The New York Times Has Had A Very, Very Rough Year

The NY Times Has Had A Really Bad Year
NEW YORK, NY - OCTOBER 01: The New York Times building is seen on October 1, 2014 in New York City. The Times announced plans to cut approximately 100 jobs from the newsroom today, with the company announcing it will start with buy-out packages before moving to layoffs. (Photo by Andrew Burton/Getty Images)
NEW YORK, NY - OCTOBER 01: The New York Times building is seen on October 1, 2014 in New York City. The Times announced plans to cut approximately 100 jobs from the newsroom today, with the company announcing it will start with buy-out packages before moving to layoffs. (Photo by Andrew Burton/Getty Images)

2015 is still a few months away, but the folks at the New York Times are probably wishing that they could throw 2014 in the dumpster now, given how challenging this year has often been.

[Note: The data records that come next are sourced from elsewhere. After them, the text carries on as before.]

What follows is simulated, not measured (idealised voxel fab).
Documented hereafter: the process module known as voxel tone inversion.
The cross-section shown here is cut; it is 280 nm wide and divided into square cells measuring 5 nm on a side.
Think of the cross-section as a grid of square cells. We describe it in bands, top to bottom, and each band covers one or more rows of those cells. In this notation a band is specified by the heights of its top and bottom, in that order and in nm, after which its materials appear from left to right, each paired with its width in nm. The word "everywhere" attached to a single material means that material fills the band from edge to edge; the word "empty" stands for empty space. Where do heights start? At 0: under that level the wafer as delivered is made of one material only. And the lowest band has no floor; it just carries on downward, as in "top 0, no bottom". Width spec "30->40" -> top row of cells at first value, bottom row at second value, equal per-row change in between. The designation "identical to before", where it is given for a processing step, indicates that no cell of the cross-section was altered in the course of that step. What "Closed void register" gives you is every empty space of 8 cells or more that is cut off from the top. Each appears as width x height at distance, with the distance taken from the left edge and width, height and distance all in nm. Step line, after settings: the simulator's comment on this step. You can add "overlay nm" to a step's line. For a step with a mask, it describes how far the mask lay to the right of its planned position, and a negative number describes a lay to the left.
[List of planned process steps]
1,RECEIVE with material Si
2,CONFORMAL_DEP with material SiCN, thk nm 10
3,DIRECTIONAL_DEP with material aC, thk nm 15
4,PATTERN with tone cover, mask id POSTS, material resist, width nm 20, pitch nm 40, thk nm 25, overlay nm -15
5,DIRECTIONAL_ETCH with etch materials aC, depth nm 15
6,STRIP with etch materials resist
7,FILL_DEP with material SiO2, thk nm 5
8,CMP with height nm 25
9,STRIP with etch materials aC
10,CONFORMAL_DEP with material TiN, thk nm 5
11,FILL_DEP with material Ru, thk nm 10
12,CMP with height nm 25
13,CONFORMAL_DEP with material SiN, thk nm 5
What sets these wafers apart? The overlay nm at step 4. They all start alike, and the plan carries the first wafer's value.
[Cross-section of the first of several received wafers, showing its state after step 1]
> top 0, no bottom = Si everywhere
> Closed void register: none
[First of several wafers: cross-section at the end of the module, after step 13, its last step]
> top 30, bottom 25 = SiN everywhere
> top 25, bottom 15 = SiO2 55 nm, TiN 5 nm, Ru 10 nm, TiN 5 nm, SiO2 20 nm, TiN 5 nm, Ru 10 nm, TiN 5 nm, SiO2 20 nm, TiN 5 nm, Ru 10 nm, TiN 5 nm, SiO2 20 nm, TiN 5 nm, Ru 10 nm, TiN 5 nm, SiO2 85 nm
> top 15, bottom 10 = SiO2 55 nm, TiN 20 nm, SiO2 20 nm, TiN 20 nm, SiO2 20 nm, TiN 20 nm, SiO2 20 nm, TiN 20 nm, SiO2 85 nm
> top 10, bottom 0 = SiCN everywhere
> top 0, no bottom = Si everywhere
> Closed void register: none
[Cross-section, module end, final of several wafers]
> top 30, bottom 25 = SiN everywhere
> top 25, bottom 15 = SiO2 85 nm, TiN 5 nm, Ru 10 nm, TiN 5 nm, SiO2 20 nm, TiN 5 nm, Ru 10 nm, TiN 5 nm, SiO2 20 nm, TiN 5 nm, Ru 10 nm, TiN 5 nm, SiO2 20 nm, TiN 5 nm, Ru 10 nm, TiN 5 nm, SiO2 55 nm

The announcement on Wednesday that the paper was slashing hundreds of jobs and retooling its troubled digital products was just the latest in a string of bad news for the Times in 2014.

First and foremost, of course, was the highly messy and controversial firing of editor Jill Abramson, which opened up a bitter row over her legacy, the paper's general treatment of women, and the way publisher Arthur Sulzberger handled all of it. (The consensus on that last point was "very badly.")

But other issues have plagued the Times too.

In 2014, the paper had to watch as rivals like the Guardian and Washington Post took the lion's share of the Pulitzer glory for their reporting on the NSA and Edward Snowden. It then saw a less-than-flattering internal report about its digital future get leaked to BuzzFeed. Then came the Abramson fallout.

Over the past couple of months, the Times has also found itself embroiled in multiple rows about its handling of race, from its description of slain teenager Michael Brown as "no angel" to Alessandra Stanley's infamous column about TV impresario Shonda Rhimes.

The good thing for the Times is that it's been through even worse periods than this. Nobody, for instance, would want to trade 2014 for the nadir that was 2003, when the paper suffered through the Jayson Blair scandal and its disastrous reporting on Iraq's non-existent weapons of mass destruction.